Chicago is a gem of the Midwest, and it's a beacon for culture and fun travel attractions. But it’s not all about Navy Pier, world-class museums and the famous “Bean” sculpture, Cloud Gate, located in Millennium Park. It’s also about lesser-known destinations and places that are sometimes overlooked by those who only have a few days to spend in the Windy City. Here are the five most under-the-radar attractions in Chicago.
The Green Mill
Opened in 1907 as Pop Morse’s Roadhouse, the Green Mill Cocktail Lounge in the city’s Uptown neighborhood is steeped in history. Today, it’s known for its jazz and poetry performances, but it once had connections to the mob. Al Capone frequented the establishment, as Jack McGurn of Capone’s Chicago Outfit became part owner. The mob boss’s favorite booth is still in the facility, where there were views of the front and back entrances – just in case.

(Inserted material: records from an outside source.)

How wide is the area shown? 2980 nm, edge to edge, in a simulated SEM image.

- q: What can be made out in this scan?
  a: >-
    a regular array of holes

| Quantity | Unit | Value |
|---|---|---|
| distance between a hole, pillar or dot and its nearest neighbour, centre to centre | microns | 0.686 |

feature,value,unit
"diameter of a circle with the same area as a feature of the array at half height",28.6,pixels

Located on the University of Chicago campus, the Robie House was built from 1909-1910 and was designed by famed architect Frank Lloyd Wright. It’s an example of a “Prairie School,” the first architectural style said to be completely an American design. The building, once considered for the wrecking ball, was added to the National Register of Historic Places in 1966.
Garfield Park Conservatory
The Garfield Park Conservatory is a great place to walk around in Chicago. Located on the city’s west side, it’s one of the largest greenhouse conservatories in the U.S. at 4.5 acres. It contains a number of permanent plant exhibits, including some cycads that are more than 200 years old. The present structure has been in place for 101 years. Admission is free and the building is open to the public 365 days a year.
Lincoln Park Zoo
Another free attraction is the Lincoln Park Zoo. Also like the Garfield Park Conservatory, it’s open daily. Founded in 1868, it’s one of the oldest zoos in all of North America, too. While there are 200 different species of animals – with more arriving all the time – you can also visit the Lincoln Park Zoo for a great walk and incredible views of the Chicago skyline from the North Side neighborhood.
You’ll have to pay for this one, but the Shedd Aquarium is an amazing sorta-under-the-radar attraction. Located near the famous Field Museum, it’s often overlooked in favor of the Field. But it should be seen in conjunction with it, not instead of it (both are well-visited). Opened in 1930, the aquarium contains 32,000 animals and was the largest indoor aquarium in the world with 5 million gallons of water in its tanks. Its Waters of the World gallery features exhibits on oceans, rivers, islands and lakes, and has species like the giant Pacific octopus, blue iguana, seahorses, starfish and so much more.